Which blessing should I say over "bread" that is made from rice or some other grain?

Can I say "motzi" along with other people who are eating bread?

Thanks!
Brent Smith
KY
January 9, 2013
Re Pita
Yes, pita bread is considered bread and Birkat Hamazon, the full Grace after Meals should be said.
Chabad.org Staff
mychabad.org
January 9, 2013
is benching required for pita
is pita "bread" for benching
Bart
January 9, 2013
Thank you!
Finally I've received my prayer book two days ago (I'm a convert) and I'm the happiest person on earth because I can now actually DO something and get "in touch" with G-d. I cried for half an hour out of happiness after having read the first (translated) lines. Now I'm learning to say the blessings and prayers in Hebrew, and oh boy did I pronounce them wrongly. What would I do without this site? I don't know, but I don't even want to think about it.

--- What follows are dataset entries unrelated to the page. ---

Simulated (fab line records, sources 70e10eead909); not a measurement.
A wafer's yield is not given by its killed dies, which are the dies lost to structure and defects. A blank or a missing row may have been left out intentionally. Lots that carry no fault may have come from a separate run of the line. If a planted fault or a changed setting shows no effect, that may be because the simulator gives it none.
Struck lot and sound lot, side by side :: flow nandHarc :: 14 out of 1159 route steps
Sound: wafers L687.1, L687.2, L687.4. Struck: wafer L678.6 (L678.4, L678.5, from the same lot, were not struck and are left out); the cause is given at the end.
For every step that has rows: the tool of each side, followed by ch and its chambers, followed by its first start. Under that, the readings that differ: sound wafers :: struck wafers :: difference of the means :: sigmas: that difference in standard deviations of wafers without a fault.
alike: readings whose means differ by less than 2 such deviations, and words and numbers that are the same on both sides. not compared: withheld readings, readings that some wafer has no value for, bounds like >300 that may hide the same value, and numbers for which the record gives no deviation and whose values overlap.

I'm grateful to you for putting so much time, care, and effort into educating us. You're such a blessing it's beyond words!
Katrin P.
Germany
November 26, 2012
allergies
I am really grain allergic, not just gluten intolerant but rip roaring grain allergic, so my question is, can I use almond flour and then add like 5 buckwheat grains, buckwheat is not a true grain. Or can I just make a bread out of buckwheat and maybe add 5 little grains of oats, and add fruits to it, like some raisins and nuts, or apricots to celebrate shabbat. I can try to braid it in the same shape as challah. And if I can make the buckwheat bread, do I have to eat the oat grain? Or is it okay as long as it's in it, it's okay.
Doriel
November 25, 2012
Blessings when eating a meal
If your meal contains bread, the Hamotzi blessing is recited and "covers" the entire meal, besides for dessert and wine. Otherwise, a blessing is recited for each category of food that is eaten during the meal.